It is five a.m.
The hunters begin to rouse in my house. The alarm clocks buzz and the toilets flush. Like mice in my country cabinets there is shuffling, clunking and the ‘click’ of light switches on and off. When I smell the coffee I climb out of my warm bed and wander into the kitchen in my old housecoat where men in orange have gathered, their rifles on the dining room table and shells in their pockets to share that last cup of coffee before they head for the woods and fields. There is a familiarity in the wool pants and socks and their orange coats that takes me back forty-five years.

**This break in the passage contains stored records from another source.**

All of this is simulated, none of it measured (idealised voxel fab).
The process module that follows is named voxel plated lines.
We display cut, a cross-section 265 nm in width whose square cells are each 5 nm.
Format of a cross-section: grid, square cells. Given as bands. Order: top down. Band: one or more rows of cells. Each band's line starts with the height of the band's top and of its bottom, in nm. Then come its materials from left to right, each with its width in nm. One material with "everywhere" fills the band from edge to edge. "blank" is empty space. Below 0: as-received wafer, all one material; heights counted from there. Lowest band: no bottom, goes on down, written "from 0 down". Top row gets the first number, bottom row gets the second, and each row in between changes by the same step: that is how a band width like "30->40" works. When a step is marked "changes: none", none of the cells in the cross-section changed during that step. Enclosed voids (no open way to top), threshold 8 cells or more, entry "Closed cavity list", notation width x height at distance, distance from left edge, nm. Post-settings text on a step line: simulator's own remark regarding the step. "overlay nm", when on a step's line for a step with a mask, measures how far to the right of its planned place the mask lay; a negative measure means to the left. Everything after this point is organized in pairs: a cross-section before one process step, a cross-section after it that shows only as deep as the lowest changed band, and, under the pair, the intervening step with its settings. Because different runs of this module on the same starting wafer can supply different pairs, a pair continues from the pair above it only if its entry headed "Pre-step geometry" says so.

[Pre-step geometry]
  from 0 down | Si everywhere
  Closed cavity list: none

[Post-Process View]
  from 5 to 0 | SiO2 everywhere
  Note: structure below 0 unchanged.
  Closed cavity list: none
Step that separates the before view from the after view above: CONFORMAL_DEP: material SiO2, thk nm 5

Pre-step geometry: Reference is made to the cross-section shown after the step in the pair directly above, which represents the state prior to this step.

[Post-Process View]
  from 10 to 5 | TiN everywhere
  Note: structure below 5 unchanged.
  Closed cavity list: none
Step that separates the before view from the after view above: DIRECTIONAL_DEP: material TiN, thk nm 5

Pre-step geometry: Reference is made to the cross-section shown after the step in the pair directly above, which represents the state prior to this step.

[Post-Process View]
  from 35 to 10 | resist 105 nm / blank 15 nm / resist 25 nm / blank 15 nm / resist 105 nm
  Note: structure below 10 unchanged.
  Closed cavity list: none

I used to be the first one up. I loved the preparations for the hunt and the anticipation of the day. Ron made breakfast for all of us. The kids and I packed our lunches and stuck candy bars and parafin dipped matches in our pockets for emergencies. Everyone reviewed the list of stuff you need; your extra shells, the rifle clip, gloves, hand warmers, a compass and extra truck keys. You checked the weather and temperature and by sticking your nose outside and then went back and changed again. Men, women and kids bundled up and excited, headed out to stand silently in the woods for hours, if need be, to get a quick shot and bag next winter’s dinner.
Perhaps it is the swaggering confidence of we who will provide meat for the winter that is attractive. I enjoyed how we planned our drives through the woods like generals on the battlefield. Maybe it is the sense of camaraderie as we review past hunting exploits; the trophies, our mistakes and near misses. Maybe it is the time we take to renew old friendships and think about days gone by. I miss all of this. I am so sad. This year I will participate but not carry a rifle, again. For me the cold is agony and the difficult forest hiking equals a week of pain. Tendonitis in my shoulder limits my ability to lift and aim my weapon. Later on, depending on the temperature, I will dress warmly and attempt to help drive the herd in the woods. I will sit here and reflect with a smile and a second cup of coffee on the good times we had and the fragrant memories of the past.